Burnout Paradise Remastered Review

In a bygone era arcade racing games were the kings of the racing genre then along came the likes of Gran Turismo and Forza and the genre shifted with simulation based racing games taking centre stage. Forza Horizon has been the franchise that has continued a fine tradition of arcade racers but in Burnout Paradise Remastered, EA have released one of their classic racers to remind us all just how much fun arcade racers can be.

A word of warning, this won’t be longest review I’ve ever written. Burnout Paradise Remastered is of course a remaster. As with most remasters EA haven’t reinvented the wheel, this is the same core experience that we all remember from Burnout Paradise.
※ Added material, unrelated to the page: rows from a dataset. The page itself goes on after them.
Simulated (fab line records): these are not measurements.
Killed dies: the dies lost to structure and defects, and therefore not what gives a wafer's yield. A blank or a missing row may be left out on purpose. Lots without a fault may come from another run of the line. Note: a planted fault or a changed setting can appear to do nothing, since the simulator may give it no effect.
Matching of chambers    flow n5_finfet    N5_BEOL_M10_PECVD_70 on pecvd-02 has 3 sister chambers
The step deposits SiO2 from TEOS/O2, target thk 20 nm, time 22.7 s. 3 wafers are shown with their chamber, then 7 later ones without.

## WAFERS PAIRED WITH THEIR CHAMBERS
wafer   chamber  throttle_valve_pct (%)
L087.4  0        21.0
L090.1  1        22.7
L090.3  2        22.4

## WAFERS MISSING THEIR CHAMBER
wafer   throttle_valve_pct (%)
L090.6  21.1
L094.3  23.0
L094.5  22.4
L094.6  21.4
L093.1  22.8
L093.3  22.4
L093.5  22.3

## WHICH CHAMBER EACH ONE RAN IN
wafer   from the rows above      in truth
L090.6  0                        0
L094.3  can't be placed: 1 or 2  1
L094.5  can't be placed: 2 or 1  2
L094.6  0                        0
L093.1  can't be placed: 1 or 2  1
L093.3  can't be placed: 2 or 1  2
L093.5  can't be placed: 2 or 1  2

For the uninitiated though I’ll give you a brief rundown of what Burnout Paradise is all about. It’s an arcade racer (yeah I know I’ve mentioned that already), set in Paradise City which is an open world city that will become your playground for all sorts of racing shenanigans. There is no set mission list you have to work through in a certain order. In fact you can go back and do the exact same race type and event that you just completed if you so desire. Burnout Paradise has a licence progression system that will get you access to better races, and cars along the way but the same basic premise never changes – you can pull up to any intersection around the city and with a quick 1,2 tap of the R2 and L2 buttons you have triggered your event and it’s peddle to the metal, racing mayhem. I say mayhem because it’s the stunt or road rage events that are the most fun. The city is littered with various ramps and jumps to launch your car into a ridiculously over-the-top stunt and the road rage events involve you essentially turning into a demolition derby specialist and taking out a set number of fellow competitors in order to complete the event. If that’s not serious enough for you then there are straight out street races which are of course all about maximizing your speed in order to gas your competitors (pun intended), and win the race.

Around the city you’ll drive through repair shops and petrol stations to fix or re-fuel your vehicle. A trip to the junk yards are where you can change vehicles or collect ones you won, be it cars or motorbikes. If you are expecting hardcore levels of vehicle tuning then you’re shit out of luck. Burnout Paradise Remastered is not a simulation, it’s about getting out there and just having fun, and lots of it! When you are in an event you are given a start and end point plus suggested routes to get there but you aren’t penalised for not following that route, you can get there however you damn well please. It’s one of the great things about Burnout Paradise it is a completely open free-world racing experience.

For online racing fans, Burnout Paradise Remastered brings back its online multiplayer. The multiplayer works well and I didn’t really encounter any issues with it. The severs always used to be packed when the original burnout paradise released so only time will tell if this remaster experiences the same levels of online success as it did those years ago.

The biggest thing the remaster brings with it is a fresh coat of paint. If you’ve got a PS4 Pro or Xbox One X then you are in for a treat with support for 4K resolution and 60 frames per second. Even people with the standard consoles and Full HD TVs will get locked 60fps. I played on my PS4 Pro on my 4KTV and the game looks absolutely gorgeous. It faithfully recreates the original look of Paradise City but with new attention to detail and a vibrancy to bring the city to life. The textures are improved as a whole although for some reason smoke effects seem to have been missed so they are actually quite funny to see, appearing quite blocky. Maybe the blocky smoke is meant to be a reminder of how such effects looked years ago but my goodness it stands out against an otherwise quality remaster.

Oh and for the fans who played when Burnout Paradise came out you’ll be pleased to know that the kickass soundtrack is back! The rocking sounds that accompany the racing action fit perfectly and are top quality which, for at least, makes Burnout Paradise Remastered a sing-a-long experience.

In a day and age where racing simulations reign supreme, Burnout Paradise Remastered is a great reminder that you don’t need to spend hours tweaking your car to the to the nth degree in order to have fun. Burnout Paradise is at times over-the-top and ridiculous but that is part of the charm. A pure arcade racer that doesn’t take itself too seriously and lets the player play the game anyway they see fit, Burnout Paradise Remastered is arcade racing mayhem in all its glory.

Ben received a digital copy of Burnout Paradise Remastered from EA for review purposes. 



Arcade racing mayhem in all its glory.